Where’s My +3 Staff of Confession?
I spent much of my early adolescence playing Dungeons and Dragons. This made me a social pariah to everyone but my fellow players, but I didn’t mind. Until I turned 15 or so, and really discovered girls.
We were a motley crew, as you might imagine, four or five social outcasts spending all of Sunday rolling dice and moving carefully-painted lead figurines around a table. Among us were Albert, the introverted Chinese kid with heavy dandruff, Richard, the tiny British kid with hair like steel wool and Christian, who, despite being a Swedish teen model, remained tremendously uncool.
I credit D&D (and related games) with increasing my vocabulary, fostering my creativity and improving my public speaking. Additionally, it was a heck of a lot of fun. I still have the many-sided dice–they’re wonderful, strange objects–in a storage box somewhere.

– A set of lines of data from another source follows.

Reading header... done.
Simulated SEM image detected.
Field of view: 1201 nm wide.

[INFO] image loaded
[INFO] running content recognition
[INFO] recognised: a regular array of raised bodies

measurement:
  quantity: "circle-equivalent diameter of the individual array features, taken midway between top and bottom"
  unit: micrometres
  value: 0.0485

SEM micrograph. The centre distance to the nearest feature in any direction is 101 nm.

I mention all this because the 30th anniversary of D&D has arrived. Though many players have moved on to computer RPGs, I gather that plenty of people still play with pencils, dice and their imaginations. Not surprisingly, the blogosphere is all pointing toward this NPR piece, where you can listen to ten minutes of a game in progress. We never went so far as to do the kooky voices, and since when do you roll for initiative on a d20?